For package maintainers and hackage trustees

Candidates


Readme for bytestring-lexing-0.5.0.7

[back to package description]

bytestring-lexing

Hackage version Build Status Dependencies

The bytestring-lexing package offers extremely efficient ByteString parsers for some common lexemes: namely integral and fractional numbers. In addition, it provides efficient serializers for (some of) the formats it parses.

As of version 0.3.0, bytestring-lexing offers the best-in-show parsers for integral values. And as of version 0.5.0 it offers (to my knowledge) the best-in-show parser for fractional/floating numbers. A record of these benchmarks can be found here

Install

This is a simple package and should be easy to install. You should be able to use any of the standard methods to install it.

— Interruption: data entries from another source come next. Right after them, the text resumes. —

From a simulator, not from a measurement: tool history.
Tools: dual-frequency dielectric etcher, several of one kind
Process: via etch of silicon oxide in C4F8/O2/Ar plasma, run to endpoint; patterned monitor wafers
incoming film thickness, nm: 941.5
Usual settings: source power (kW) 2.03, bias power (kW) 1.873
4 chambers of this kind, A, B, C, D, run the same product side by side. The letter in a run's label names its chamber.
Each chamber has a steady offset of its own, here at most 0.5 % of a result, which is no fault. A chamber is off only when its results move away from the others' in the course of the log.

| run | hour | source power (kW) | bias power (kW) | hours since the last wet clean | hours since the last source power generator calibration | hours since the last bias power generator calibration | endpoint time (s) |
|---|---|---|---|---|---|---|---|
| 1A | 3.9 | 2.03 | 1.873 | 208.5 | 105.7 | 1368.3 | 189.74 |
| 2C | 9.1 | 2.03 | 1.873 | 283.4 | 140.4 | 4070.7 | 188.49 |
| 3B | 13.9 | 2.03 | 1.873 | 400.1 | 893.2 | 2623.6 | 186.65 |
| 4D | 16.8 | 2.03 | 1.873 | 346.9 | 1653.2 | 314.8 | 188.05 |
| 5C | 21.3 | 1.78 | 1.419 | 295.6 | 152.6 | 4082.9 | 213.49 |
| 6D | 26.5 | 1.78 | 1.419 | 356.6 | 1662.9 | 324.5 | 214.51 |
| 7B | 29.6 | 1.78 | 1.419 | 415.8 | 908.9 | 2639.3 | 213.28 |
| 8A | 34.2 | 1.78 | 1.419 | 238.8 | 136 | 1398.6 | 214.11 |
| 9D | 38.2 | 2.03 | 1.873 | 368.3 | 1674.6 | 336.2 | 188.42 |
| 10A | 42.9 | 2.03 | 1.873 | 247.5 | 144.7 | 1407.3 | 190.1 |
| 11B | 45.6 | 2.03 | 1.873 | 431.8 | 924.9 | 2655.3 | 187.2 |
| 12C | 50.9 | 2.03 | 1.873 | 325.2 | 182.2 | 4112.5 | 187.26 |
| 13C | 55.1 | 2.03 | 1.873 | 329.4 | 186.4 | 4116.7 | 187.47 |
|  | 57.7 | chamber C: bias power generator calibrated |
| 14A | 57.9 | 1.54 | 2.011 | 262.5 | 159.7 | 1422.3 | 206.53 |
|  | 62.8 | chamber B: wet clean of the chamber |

-- With cabal-install and without the source:
$> cabal install bytestring-lexing

-- With cabal-install and with the source already:
$> cd bytestring-lexing
$> cabal install

-- Without cabal-install, but with the source already:
$> cd bytestring-lexing
$> runhaskell Setup.hs configure --user
$> runhaskell Setup.hs build
$> runhaskell Setup.hs haddock --hyperlink-source
$> runhaskell Setup.hs copy
$> runhaskell Setup.hs register

The Haddock step is optional.

Testing

If you want to run the test suite, use the following standard method (with runhaskell Setup.hs in lieu of cabal, if necessary):

$> cd bytestring-lexing
$> cabal configure --enable-tests --enable-coverage
$> cabal build
$> cabal test --keep-tix-files

The results of the code coverage are in ./dist/hpc/vanilla/html/bytestring-lexing-$VERSION/hpc_index.html. If you're not interested in the coverage of the test suite, then you needn't pass the --enable-coverage nor --keep-tix-files flags. Note that older versions of cabal used the flag name --enable-library-coverage instead of --enable-coverage. And IIRC hpc integration in cabal was broken for ghc-7.6.

Benchmarks

If you want to run the benchmarking code, then do:

$> cd bytestring-lexing/bench
$> cabal configure
$> cabal build
$> for b in isSpace numDigits packDecimal readDecimal readExponential ceilEightThirds; do
       ./dist/build/bench-${b}/bench-${b} -o ${b}.html;
   done && open *.html

Of course, you needn't run all the benchmarking programs if you don't want. Notably, these benchmarks are artefacts of the development of the library. They are not necessarily the most up-to-date reflection of the library itself, nor of other Haskell libraries we've compared against in the past.

Portability

An attempt has been made to keep this library portable. However, we do make use of two simple language extensions. Both of these would be easy enough to remove, but they should not pose a significant portability burden. If they do in fact pose a burden for your compiler, contact the maintainer.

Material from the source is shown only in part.